From all this years where I worked as a developer to now as an advisor on critical matters, there is one thing I have realized:
a lot of things can go wrong at any time
Like recently, it happened that one of a top-athlete posted our store link in his Instagram story and boom – the site goes down – reportedly for hours.
It was disappointing – not just for the business for owner but also for the engineers. The realization that athlete is paid a heavy fees for the simple point that they will bring new crowd and ultimately more customers for the business. When they are actually doing it, the website is not holding up and we are unable to convert the customers.
That’s just one scenario.
Here is another one, you deployed new features, just another week – all went smooth. You wake up next day and you are seeing several reports from customer that they no longer have the option to skip there subscriptions for this week and hence got charged for something they did not want OR they end up cancelling the subscription altogether. A loss in both the scenarios – user experience/reliability and loss of subscribers.
Alright, one more!
Out of nowhere we were told that marketing ads are not working as they were expected to work. Sales are down, we are spending too much amount on the ads budget and the business is taking a hit.

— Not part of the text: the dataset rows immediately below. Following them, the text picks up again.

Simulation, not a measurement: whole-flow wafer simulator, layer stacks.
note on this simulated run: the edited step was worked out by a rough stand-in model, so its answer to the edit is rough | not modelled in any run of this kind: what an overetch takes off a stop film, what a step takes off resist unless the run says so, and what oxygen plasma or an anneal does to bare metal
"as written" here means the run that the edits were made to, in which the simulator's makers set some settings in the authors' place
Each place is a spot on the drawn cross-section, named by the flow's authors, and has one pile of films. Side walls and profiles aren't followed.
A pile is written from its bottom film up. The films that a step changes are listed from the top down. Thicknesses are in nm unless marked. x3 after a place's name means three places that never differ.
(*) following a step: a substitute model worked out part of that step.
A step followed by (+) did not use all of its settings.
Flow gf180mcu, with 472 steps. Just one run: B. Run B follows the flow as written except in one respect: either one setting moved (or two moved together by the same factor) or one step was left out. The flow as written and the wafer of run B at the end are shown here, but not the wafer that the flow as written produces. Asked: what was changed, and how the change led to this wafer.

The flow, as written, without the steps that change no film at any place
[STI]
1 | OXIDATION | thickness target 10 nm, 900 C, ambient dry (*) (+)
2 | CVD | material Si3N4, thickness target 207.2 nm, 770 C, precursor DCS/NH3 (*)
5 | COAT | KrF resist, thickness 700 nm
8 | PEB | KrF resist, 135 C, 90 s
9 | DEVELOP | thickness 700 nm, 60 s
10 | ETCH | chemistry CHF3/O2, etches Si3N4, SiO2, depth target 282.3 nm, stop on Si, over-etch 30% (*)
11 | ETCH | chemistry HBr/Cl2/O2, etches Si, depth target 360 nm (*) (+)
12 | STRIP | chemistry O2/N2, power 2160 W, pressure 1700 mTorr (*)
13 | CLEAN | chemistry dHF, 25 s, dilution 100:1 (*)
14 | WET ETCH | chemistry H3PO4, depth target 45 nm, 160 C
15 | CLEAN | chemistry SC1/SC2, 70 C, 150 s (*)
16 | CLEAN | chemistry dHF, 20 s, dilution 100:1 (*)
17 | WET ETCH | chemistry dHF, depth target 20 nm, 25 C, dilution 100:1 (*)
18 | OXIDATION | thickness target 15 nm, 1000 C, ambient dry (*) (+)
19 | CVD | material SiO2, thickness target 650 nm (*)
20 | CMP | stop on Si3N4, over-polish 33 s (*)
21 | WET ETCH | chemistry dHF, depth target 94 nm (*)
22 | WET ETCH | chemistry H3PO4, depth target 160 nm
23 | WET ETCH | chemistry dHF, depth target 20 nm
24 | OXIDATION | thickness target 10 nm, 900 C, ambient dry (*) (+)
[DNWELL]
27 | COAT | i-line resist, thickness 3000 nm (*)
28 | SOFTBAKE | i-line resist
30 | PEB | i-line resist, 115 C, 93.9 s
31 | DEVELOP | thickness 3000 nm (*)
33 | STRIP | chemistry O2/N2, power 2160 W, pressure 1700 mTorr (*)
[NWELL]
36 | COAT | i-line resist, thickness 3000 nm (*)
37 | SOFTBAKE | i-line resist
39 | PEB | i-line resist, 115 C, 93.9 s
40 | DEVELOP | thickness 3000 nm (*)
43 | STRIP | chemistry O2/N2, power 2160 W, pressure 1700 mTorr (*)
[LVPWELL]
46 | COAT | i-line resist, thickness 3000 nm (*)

I can go on and on with the list.
But I wonder whether there is a pattern in all of these events?
Are there well-known engineering processes that can help avoid these situation – well if not avoid give early signs to us the engineering team so that we can proactively work on mitigating the issues before the fire has spread across uncontrollably.
I can also reverse engineer – pick one scenario, go to the root cause and start setting the process around it. Keep doing it for all the scenarios I have came across but I am afraid that:
- the process will be too much tied to these scenarios and if a slightly different scenario pops chances of failure is high
- these scenarios are just a few one of the 1000 cases that can happen and then I will have to wait for those to come in first
I may be overthinking also, so it’s like a dilemma – whether I should do this as this is the only way or whether I should research and find out if there is a better.